Bedbugs travel widely and can be picked up on suitcases, in hotels and motels, dorm rooms, day care centers, just about anywhere, he said. "By the time you know you have them, you have a large infestation."
Klein believes Gracie is the only dog in the state doing bedbug duty and the first at a public housing authority. He's rather sure of that because he said he's the only handler listed as passing the certified training in the National Entomology Scent Detection Canine Association.
Pepe Peruyero, CEO of the J & K Canine Academy in High Springs, Fla, where the housing authority purchased the dog, said in the last 2 1/2 years, some hotels and businesses have started using dogs for bug detection because bedbug outbreaks have reached "epidemic proportions."
He said he knows of no other public housing authority that's done so. "It speaks volumes of the Milwaukee Housing Authority that it's taken the initiative to go above and beyond what any other housing authorities in the country have done to provide services using the latest state-of-the-art technology in the detection of bedbugs," he said.
If the $10,000 price tag seems steep, Klein defends it as an efficient investment in public health. By comparison, dogs trained to track narcotics and as patrol dogs cost also cost about $10,000, which includes the dog, training and certification, said Larry Filo, who coordinates the Fox Valley Technical College canine training program and owns the Steinig TalKennels in Campbellsport.
Gracie's been sniffing out bedbugs for the past month and has gone on more than 150 inspection missions, he said, although he declined to give a bug count.
She's a key element in the authority's "war on bedbugs," he said. "We think it's prudent and cost-effective because it can take five hours or more to go through a unit looking for bedbugs where there are no visual signs."
In all, the Housing Authority oversees 5,300 units of public housing, says executive director Tony Perez. The funds to acquire Gracie came from fees the housing authority has generated, such as developer fees attached to the housing tax credits used to build Convent Hill, and an environmental service contract that the Housing Authority has for City Hall, and other revenue streams the authority has developed to pay for additional services, he said.

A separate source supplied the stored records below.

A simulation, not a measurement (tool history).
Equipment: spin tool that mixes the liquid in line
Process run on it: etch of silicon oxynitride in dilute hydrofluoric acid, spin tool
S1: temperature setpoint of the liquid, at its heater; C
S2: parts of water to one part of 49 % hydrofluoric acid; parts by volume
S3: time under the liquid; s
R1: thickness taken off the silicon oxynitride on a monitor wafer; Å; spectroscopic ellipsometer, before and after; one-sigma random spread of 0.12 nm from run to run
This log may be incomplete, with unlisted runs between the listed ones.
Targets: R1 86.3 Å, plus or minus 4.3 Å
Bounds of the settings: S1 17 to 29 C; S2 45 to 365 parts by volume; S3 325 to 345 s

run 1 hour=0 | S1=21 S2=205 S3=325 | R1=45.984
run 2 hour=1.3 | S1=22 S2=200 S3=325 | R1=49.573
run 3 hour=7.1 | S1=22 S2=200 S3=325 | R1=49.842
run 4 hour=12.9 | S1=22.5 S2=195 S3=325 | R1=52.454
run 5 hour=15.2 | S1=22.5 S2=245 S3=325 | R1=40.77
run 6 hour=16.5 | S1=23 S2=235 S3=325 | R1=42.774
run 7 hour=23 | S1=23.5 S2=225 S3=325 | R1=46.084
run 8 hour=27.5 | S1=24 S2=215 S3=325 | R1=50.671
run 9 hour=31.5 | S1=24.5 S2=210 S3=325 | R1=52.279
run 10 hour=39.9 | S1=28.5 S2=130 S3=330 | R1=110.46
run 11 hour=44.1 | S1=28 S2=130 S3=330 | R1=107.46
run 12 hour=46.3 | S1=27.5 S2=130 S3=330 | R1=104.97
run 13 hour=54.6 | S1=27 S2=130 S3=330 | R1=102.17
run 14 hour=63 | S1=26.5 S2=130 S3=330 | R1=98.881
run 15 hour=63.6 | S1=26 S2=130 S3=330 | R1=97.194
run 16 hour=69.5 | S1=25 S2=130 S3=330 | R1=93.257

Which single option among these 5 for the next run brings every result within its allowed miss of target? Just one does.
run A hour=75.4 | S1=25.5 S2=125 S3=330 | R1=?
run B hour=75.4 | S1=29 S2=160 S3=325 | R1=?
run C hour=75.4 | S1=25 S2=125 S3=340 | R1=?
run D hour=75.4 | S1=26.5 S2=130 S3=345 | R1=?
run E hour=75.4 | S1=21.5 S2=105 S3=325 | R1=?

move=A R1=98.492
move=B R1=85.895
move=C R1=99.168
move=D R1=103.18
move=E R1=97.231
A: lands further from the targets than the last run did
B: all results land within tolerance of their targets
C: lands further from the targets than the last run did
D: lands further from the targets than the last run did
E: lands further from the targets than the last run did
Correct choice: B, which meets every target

"The advantage is that the animal can pinpoint bedbugs without having to go through all the units in a building, or trying to treat a whole building with various methods like raising the temperature in a building to 120 degrees," he said.
For example, bedbugs were found in one chair in a management office in one building and the chair was removed within minutes, he said.
Klein has to constantly keep Gracie up to snuff with her training, which is reinforced three times a day. And he also now has a constant companion, since Gracie lives with him and goes everywhere he goes - even on vacation.